Grouping records by subsets SQL

Grouping records by subsets SQL - sql

I have a database with PermitHolders (PermitNum = PK) and DetailedFacilities of each Permit Holder. In the tblPermitDetails table there are 2 columns
PermitNum (foreign Key)
FacilityID (integer Foreign Key Lookup to Facility table).
A permitee can have 1 - 29 items on their permit, e.i. Permit 50 can have a Boat Dock (FacID 4), a Paved walkway (FacID 17) a Retaining Wall (FacID 20) etc. I need an SQL filter/display whatever, ALL PERMIT #s that have ONLY FacIDs 19, 20, or 28, NOT ones that have those plus "x" others,....just that subset. I've worked on this for 4 days, would someone PLEASE help me? I HAVE posted to other BB but have not received any helpful suggestions.
As Oded suggested, here are more details.
There is no PK for the tblPermitDetails table.
Let's say that we have Permitees 1 - 10; Permit 1 is John Doe, he has a Boat Dock (FacID 1), a Walkway (FacID 4), a buoy (FacID 7), and Underbrushing (FacID 19)...those are 3 records for Permit 1. Permit 2 is Sus Brown, she has ONLY underbrushing (FacID 19), Permit 3 is Steve Toni, he has a Boat Dock (FacID 1), a Walkway (FacID 4), a buoy (FacID 7), and a Retaining Wall (FacID 20). Permit 4 is Jill Jack, she has Underbrushing (FacID 19), and a Retaining Wall (FacID 20). I could go on but i hope you follow me. I want an SQL (for MS Access) that will show me ONLY Permits 2 & 4 because they have a combination of FacIDs 19 & 20 [either both, or one or the other], BUT NOT ANYTHING ELSE such as Permit 1 who has #19, but also has 4 & 7.
I hope that helps, please say so if not.
Oh yea, I DO know the difference between i.e. and e.g. since i'm in my 40's have written over 3000 pages of archaeological field reports and an MA thesis, but I'm really stressed out here from struggling with this SQL and could care less about consulting the Chicago Manual of Style before banging out a plea for help. SO, DON"T be coy about my compostion errors! Thank you!

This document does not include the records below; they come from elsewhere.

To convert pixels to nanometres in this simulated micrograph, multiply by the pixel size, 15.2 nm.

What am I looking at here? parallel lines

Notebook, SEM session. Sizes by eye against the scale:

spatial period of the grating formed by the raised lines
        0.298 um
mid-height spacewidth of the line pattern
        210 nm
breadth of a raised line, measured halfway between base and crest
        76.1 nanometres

Untested, but how about something like this?
SELECT DISTINCT p.PermitNum
FROM tblPermitDetails p
WHERE EXISTS
(SELECT '+'
FROM tblFacility f
WHERE p.FacilityID = f.FacilityID
AND f.facilityID = 19 )
AND EXISTS
(SELECT '+'
FROM tblFacility f
WHERE p.FacilityID = f.FacilityID
AND f.facilityID = 20 )
AND EXISTS
(SELECT '+'
FROM tblFacility f
WHERE p.FacilityID = f.FacilityID
AND f.facilityID = 28 )
AND NOT EXISTS
(SELECT '+'
FROM tblFacility f
WHERE p.FacilityID = f.FacilityID
AND f.facilityID NOT IN (19,20,28) )

SELECT PermitNum
FROM tblPermitDetails
WHERE FacilityID IN (19, 20, 28)
GROUP BY PermitNum
HAVING COUNT(PermitNum)=3

I wasn't sure if you wanted ALL of 19,20,28 or ANY of 19,20,28... also, this is untested, but if you want the any of solution it should be fairly close
Select
allowed.PermitNum
from
DetailedFacilties allowed
join DetailedFacilities disallowed on allowed.PermitNum != disallowed.PermitNum
where
allowed.FacilityID in (19, 20, 28)
and disallowed.FacilityID not in (19, 20, 28)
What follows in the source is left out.